MR WOOD (Minister for Disability, Housing and Community Services, Minister for Urban Services, Minister for Police and Emergency Services, Minister for Arts and Heritage, and Acting Minister for Health) (6.26): I move amendment No 9 circulated in my name [see schedule 3 at page 3803].

Mr Speaker, this is another one of the issues that arose in the last week. This amendment requires consultation. That, of course, was always an inevitable process, as demonstrated in the work bringing this legislation forward, but we are happy to write it in.

MRS DUNNE (6.26): This amendment is a most welcome improvement on what was originally a fairly flawed clause. The clear intent of that, as one indigenous member of the community said to me, was that a white minister was going to decide by himself what was a representative Aboriginal organisation. That is the clear reading of the words here. We have now actually worked in a mechanism to ensure that the white minister does not do that. I still have one concern; that is, that there is no overt scope here for an individual to be considered as a representative Aboriginal organisation. I need to place that on the record.

There are people who are most influential in the Aboriginal community and who are not members of any of the Aboriginal groups that have been referred to in Mr Wood’s consultation document or elsewhere. They are still influential members of the community and I think that we should be ensuring that an individual who says that he or she wants to be a registered Aboriginal organisation for the purpose of the operation of this act should be able to do so, and that the minister’s criteria should be able to be flexible enough to ensure that individuals can be registered as a representative Aboriginal organisation.

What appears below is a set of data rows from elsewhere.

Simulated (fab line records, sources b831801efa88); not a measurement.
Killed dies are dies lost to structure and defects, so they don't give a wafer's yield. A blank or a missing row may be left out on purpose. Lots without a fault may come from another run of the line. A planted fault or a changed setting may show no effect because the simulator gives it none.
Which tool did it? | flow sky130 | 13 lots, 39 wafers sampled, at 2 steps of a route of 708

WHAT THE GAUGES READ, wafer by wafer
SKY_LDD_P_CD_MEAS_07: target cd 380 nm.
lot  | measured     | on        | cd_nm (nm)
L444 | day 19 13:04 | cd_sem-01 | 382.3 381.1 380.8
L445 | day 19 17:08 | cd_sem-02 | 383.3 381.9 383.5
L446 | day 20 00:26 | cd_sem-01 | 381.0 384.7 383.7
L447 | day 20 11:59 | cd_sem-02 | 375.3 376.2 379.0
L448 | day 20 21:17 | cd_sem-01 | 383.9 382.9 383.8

MR WOOD (Minister for Disability, Housing and Community Services, Minister for Urban Services, Minister for Police and Emergency Services, Minister for Arts and Heritage, and Acting Minister for Health) (6.28): If I am right, I have to table in this Assembly a list of those organisations. I suppose that it would be a disallowable instrument and capable of debate in this place. There are a number of organisations and sometimes one of the issues in all this work is the healthy competition between them.

MS TUCKER (6.29): This amendment ensures that the minister must invite Aboriginal groups to put themselves forward as representative organisations and that, in addition to informal circulation of such an invitation, it must be notified in the Assembly and be published in the daily newspaper. This protects groups who want to be representative Aboriginal organisations from being left out of consideration. This amendment ensures that RAOs, as they’re called, are established under this act and that the process of identifying them is from the first instance an open one.

The latest version of the legislation also requires the minister to consult with Aboriginal people who have a traditional affiliation with the land, and with the Heritage Council, before setting the criteria for deciding who can be declared to be a representative Aboriginal organisation. Furthermore, the legislation will now state that the minister must exercise the power to appoint representative Aboriginal organisations.